MAR-02 RR:CR:SM 562866 DCC


Mr. Robert Streifer
GG Mechanica
12656 E. Jamison Place #12
Englewood, WO 80112

RE: Country of origin marking for imported footwear; hang tag

Dear Mr. Streifer:

This is in response to your letter, dated September 17, 2003, requesting a ruling regarding the country of origin marking for safety shoes imported by your company, GG Mechanica and manufactured by the Beta Utensili Company (“Beta”) in Milano, Italy. You provided a copy of the hang tag and plastic tie.

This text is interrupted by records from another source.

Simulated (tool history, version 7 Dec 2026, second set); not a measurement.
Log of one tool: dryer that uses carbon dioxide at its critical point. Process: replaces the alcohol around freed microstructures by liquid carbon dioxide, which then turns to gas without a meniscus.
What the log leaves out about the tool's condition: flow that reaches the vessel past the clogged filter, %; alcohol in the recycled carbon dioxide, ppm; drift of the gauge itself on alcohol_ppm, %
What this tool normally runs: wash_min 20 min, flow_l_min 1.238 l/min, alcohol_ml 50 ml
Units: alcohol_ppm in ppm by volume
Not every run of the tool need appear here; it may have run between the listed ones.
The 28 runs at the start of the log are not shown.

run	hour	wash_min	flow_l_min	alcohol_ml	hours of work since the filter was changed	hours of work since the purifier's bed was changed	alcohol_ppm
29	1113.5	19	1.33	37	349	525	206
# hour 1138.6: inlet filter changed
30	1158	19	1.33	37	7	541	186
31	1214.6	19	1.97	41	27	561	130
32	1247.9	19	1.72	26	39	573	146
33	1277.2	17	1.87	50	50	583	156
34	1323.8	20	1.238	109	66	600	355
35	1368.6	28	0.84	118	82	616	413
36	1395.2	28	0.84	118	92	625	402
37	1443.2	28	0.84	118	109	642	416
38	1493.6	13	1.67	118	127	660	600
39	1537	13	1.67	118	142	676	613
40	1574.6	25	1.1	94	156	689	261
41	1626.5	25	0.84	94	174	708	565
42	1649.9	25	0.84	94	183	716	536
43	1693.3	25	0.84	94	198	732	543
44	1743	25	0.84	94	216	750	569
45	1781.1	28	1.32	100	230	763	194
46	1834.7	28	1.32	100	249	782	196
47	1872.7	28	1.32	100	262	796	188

Beta manufactures safety shoes in Italy. At the time of manufacture, Beta attaches a double-sided hang tag to the right shoe of each pair of shoes. The hang tag measures 2¾ inches by 2¾ inches and the word “Italy” is printed on one side of the tag. The word Italy measures 7/16 of an inch long by 1/8 of an inch high. The hang tag is made of laminated card stock and is attached to an eyelet of the shoe by a plastic tie. You claim that the proposed hang tag satisfies the applicable country of origin marking requirements.


Whether the use of hang tags on imported footwear is acceptable for country of origin marking purposes.

Law and Analysis:

Section 304 of the Tariff Act of 1930, as amended (19 U.S.C. § 1304), provides that unless excepted, every article of foreign origin imported into the United States shall be marked in a conspicuous place as legibly, indelibly, and permanently as the nature of the article (or its container) will permit, in such a manner as to indicate to the ultimate purchaser in the United States the English name of the article’s country of origin. The primary purpose of the country of origin marking statute is to “mark the goods so that at the time of purchase the ultimate purchaser may, by knowing where the goods were produced, be able to buy or refuse to buy them, if such marking should influence his will.” United States v. Friedlaender & Co., 27 C.C.P.A. 297, C.A.D. 104 (1940).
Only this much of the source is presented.